According to the classical domain of the Appendix A.2, its neighborhood domain can be obtained from Section 3.2 as follows:

$$R_{305-S}=\left[\begin{array}{lll}Mono-Si\hfill & Price\hfill & <1,1.3>\hfill \\ & Powertemperature\hfill & <-0.479,-0.427>\hfill \\ & Size\hfill & <0.58532,0.590106>\hfill \\ & Weight\hfill & <22.5,23>\hfill \\ & & \end{array}\right]$$

According to the classical domain of the Appendix A.3, its neighborhood domain can be obtained from Section 3.2 as follows:

$$R_{CIGS}=\left[\begin{array}{lll}CIGS\hfill & Price\hfill & <0.8,0.8>\hfill \\ & Powertemperature\hfill & <-0.44,-0.26>\hfill \\ & Size\hfill & <0.465961,0.475081>\hfill \\ & Weight\hfill & <19.5,33>\hfill \\ & & \end{array}\right]$$

3.3. Results of the PV Module Selection

This study conducted a selection test for module optimization by using the extension method based on factors of price, power temperature, size, and weight, as well as the importance users placed on these factors. The decision-making method proposed in this paper does not require training data, nor does it require a training process. After the system development is completed, as long as the users input the maximum and minimum range of electrical specification data of PV modules and power conditioners, they can find out the optimal combination of PV modules and power conditioners. Therefore, the engineers can find out the optimal combination of system equipments without even knowing how the evaluation method works.

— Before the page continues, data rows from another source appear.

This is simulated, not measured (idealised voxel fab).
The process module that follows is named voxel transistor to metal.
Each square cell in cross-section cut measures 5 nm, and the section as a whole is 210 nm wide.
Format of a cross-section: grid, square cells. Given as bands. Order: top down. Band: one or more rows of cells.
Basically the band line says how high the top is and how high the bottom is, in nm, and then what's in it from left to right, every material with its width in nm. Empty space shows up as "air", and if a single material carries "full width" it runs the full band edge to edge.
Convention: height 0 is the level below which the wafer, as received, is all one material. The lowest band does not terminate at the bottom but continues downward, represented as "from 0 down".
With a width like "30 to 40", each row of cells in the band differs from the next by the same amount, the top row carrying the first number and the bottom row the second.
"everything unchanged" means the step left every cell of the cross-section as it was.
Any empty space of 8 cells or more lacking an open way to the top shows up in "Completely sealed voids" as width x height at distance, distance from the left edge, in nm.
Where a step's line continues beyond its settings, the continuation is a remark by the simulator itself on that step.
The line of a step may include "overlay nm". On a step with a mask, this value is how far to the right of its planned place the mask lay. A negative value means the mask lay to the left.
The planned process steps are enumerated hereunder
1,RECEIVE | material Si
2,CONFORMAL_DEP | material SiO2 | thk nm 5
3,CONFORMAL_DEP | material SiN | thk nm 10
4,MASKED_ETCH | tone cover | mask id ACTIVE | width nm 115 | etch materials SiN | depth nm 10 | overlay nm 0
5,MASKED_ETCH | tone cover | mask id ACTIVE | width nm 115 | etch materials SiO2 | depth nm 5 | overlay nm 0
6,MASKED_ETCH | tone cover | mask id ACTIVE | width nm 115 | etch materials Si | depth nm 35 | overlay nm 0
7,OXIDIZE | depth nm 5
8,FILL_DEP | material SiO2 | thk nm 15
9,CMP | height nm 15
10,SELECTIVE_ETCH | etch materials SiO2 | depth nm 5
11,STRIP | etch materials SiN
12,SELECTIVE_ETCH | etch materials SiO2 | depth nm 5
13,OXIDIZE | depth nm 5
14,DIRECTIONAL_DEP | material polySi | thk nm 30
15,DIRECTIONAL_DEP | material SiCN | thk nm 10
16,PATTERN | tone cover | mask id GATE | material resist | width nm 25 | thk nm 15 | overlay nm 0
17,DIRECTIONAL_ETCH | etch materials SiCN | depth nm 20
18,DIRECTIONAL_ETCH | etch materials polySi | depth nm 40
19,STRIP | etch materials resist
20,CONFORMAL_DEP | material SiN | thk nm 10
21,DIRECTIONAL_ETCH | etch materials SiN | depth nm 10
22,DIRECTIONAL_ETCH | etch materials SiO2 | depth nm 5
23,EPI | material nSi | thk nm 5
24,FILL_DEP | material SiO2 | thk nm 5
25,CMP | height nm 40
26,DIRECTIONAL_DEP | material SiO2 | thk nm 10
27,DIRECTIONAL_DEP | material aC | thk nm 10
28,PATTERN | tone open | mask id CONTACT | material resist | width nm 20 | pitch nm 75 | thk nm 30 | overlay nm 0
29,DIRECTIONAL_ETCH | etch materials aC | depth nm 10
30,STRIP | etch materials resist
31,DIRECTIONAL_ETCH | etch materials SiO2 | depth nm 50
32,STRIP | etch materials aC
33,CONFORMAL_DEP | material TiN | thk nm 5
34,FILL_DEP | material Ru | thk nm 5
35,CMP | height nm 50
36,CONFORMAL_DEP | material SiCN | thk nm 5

3.3.1. Selection Results for Price as the Primary Factor of Consideration

When the order of importance users placed on the four factors were, in sequence, price, power temperature, size, and weight, the characteristic weighting values for these factors were set at 0.5, 0.25, 0.15, and 0.1, respectively. The selection test results for similar PV modules listed in Table 2 are separately shown in Figure 3, Figure 4 and Figure 5; these selection results were derived using the extension method. The performance levels of the modules were evaluated using the extension method and the results indicate that the modules with increased correlation degrees were the more favorable candidates for selection. As shown in Figure 3, when price was the primary factor of consideration for the 305-W polycrystalline PV modules listed in Table 2, Module F was the most favorable candidate for selection because it demonstrated the highest degree of correlation (0.534852). By contrast, Module C was the least favorable candidate because its degree of correlation was the lowest (−0.438781) among the modules. As shown in Figure 5, CIGS Modules N, O, or P were the most favorable candidates for selection when price was the primary factor of consideration.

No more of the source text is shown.